Sweat Pants Agency

Case Study · Faith-Based Apparel · Paid Media

How We Cut MER from 48% to the Low 20s and Doubled the Business Two Years in a Row.

A faith-based apparel brand was spending nearly half of every revenue dollar on marketing. Strong retention, leaking acquisition. We rebuilt how every paid media decision got made — and the business doubled. Then doubled again.

48%→20s

MER Reduction

From nearly half of revenue to the low 20s

2x

Revenue Growth

Two consecutive years

0

Volume Sacrificed

Efficiency gains without throttling scale

5+

Creative Formats Tested

Weekly winner rotation

The Challenge

The Math Was Working Against Them.

When this faith-based apparel brand came to Sweat Pants Agency, they were spending nearly half of every revenue dollar on marketing. A 48% MER was eating margin and capping how aggressively they could scale. The business had a loyal customer base and a strong retention engine, but the front of the funnel was leaking efficiency.

Four things were getting in the way:

  • The wrong source of truth for media buying. The team was making daily ad decisions off an analytics tool that didn't reflect the reality of what was driving incremental revenue. Decisions looked sound on paper and quietly underperformed in the bank account.
  • A retargeting-heavy mix. Spend was skewed toward audiences the brand was already going to reach through email, SMS, and organic — meaning paid was getting credit for revenue that would have shown up anyway, while net-new acquisition stalled.
  • Product mix on intuition, not LTV. The catalog had clear winners and clear losers when you looked at long-term customer value, but spend wasn't being weighted accordingly.
  • Limited creative velocity. Without enough swings, the account couldn't find the next winner before the current one fatigued.

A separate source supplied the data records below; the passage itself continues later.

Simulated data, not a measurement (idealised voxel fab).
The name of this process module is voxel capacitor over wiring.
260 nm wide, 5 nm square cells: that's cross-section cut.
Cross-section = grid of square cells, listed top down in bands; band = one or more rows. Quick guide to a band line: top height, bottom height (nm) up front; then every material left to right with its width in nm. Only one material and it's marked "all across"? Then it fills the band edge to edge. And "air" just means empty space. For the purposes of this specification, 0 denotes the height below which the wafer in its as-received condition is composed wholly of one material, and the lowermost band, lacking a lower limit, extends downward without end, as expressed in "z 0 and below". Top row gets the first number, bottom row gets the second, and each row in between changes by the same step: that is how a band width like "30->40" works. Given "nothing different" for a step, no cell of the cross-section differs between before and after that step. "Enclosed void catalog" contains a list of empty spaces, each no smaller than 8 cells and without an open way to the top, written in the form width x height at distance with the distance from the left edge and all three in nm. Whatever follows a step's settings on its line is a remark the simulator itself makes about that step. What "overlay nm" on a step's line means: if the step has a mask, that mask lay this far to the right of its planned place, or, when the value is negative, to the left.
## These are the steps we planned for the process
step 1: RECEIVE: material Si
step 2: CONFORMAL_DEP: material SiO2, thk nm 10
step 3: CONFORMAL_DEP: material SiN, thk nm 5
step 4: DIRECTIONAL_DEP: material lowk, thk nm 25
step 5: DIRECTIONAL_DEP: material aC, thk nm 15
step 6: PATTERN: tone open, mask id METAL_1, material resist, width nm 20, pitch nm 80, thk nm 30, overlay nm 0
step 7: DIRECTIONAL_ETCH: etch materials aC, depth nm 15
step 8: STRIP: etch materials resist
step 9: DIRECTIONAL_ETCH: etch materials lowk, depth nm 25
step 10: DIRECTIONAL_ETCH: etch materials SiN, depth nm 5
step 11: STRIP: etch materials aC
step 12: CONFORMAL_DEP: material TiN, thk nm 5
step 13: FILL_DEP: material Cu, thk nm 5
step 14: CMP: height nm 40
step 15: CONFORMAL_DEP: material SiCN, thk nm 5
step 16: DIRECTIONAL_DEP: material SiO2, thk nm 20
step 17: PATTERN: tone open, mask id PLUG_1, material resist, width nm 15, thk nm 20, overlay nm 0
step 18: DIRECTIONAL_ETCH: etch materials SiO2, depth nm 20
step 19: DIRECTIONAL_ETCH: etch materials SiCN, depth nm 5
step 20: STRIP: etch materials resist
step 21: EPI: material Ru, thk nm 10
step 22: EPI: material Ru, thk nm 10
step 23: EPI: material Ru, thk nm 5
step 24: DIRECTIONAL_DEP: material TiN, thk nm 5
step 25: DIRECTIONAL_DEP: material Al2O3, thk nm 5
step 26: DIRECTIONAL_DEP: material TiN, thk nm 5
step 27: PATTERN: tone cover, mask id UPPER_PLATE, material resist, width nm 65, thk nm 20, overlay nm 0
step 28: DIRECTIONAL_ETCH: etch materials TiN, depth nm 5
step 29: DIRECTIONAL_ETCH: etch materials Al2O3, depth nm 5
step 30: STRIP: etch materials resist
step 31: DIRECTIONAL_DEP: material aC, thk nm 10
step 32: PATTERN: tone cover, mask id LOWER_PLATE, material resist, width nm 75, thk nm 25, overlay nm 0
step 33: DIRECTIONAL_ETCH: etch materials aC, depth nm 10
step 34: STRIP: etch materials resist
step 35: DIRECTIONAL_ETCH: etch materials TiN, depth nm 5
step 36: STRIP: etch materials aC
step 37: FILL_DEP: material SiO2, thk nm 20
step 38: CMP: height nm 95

The mandate was simple: bring MER down without throttling growth.

The Approach

We Rebuilt How Every Paid Media Decision Got Made.

01

Switched the Source of Truth to Triple Whale

The first move was getting everyone looking at the same scoreboard. Migrating media buying decisions onto the Triple Whale pixel gave a clean read on new-customer acquisition versus retargeted revenue. This single change rewrote what 'good' looked like for the account and exposed where spend had been propping up vanity ROAS without contributing to the bottom line.

02

Daily MER Monitoring with Intraday Budget Reallocation

We treated MER like a live KPI, not a monthly report card. The buyer reviewed performance every day, sometimes multiple times a day, and reallocated budget the moment the data justified it. Underperforming creatives and audiences got cut early. Winners got more fuel before they cooled off. Over weeks, this compounded into a meaningfully different efficiency profile.

03

LTV-by-Product Analysis to Weight the Spend

We pulled apart the product catalog by long-term customer value, not just first-order AOV or velocity. Some products looked great on a single transaction but rarely drove repeat purchases. Others had lower headline AOV but produced customers who came back four, five, six times. We shifted spend toward the high-LTV products and let the lower-LTV SKUs ride on organic, email, and on-site merchandising.

04

Re-Weighted the Funnel Toward New Acquisition

The brand had built one of the strongest retention engines we'd seen in the category. That meant paid media's job wasn't to keep talking to the existing customer — it was to bring the next one in. We pulled back on retargeting and pushed harder on prospecting. Customers landed once. The brand's retention machine took it from there.

05

High-Velocity Creative Testing Across Every Format

We ran a wide test program across creative formats so we'd always have the next winner queued up: product on body, product on surface, founder and UGC video, static stacked layouts, native-style organic repurposed into paid, and offer variations tested against each other rather than guessed. By running enough simultaneous tests against a clean attribution read, we consistently surfaced winners before the current ones fatigued.

The shift from “we hope this is working” to “we know what's working today, and we're already running tomorrow's tests” is what changed the trajectory.

Better data unlocked better decisions. Better decisions unlocked better creative. A tighter MER unlocked the budget to do all of it more aggressively.

Results

MER Cut in Half. Revenue Doubled. Then Doubled Again.

MER cut from 48% to the low 20s — no sacrifice in volume
Revenue doubled in year one
Revenue doubled again in year two
Repeatable system for finding new creative winners weekly
Spend shifted toward highest-LTV products in the catalog
Profitable scale on every incremental dollar of new ad spend

Key Takeaway

Most Brands Assume Efficiency Problems Are Spend Problems.

Usually, they're attribution and creative problems.

When you can see what's actually driving incremental revenue, weight spend toward the products that build long-term customer value, and keep a fresh creative rotation running, MER improvement and revenue growth stop being trade-offs. They compound together.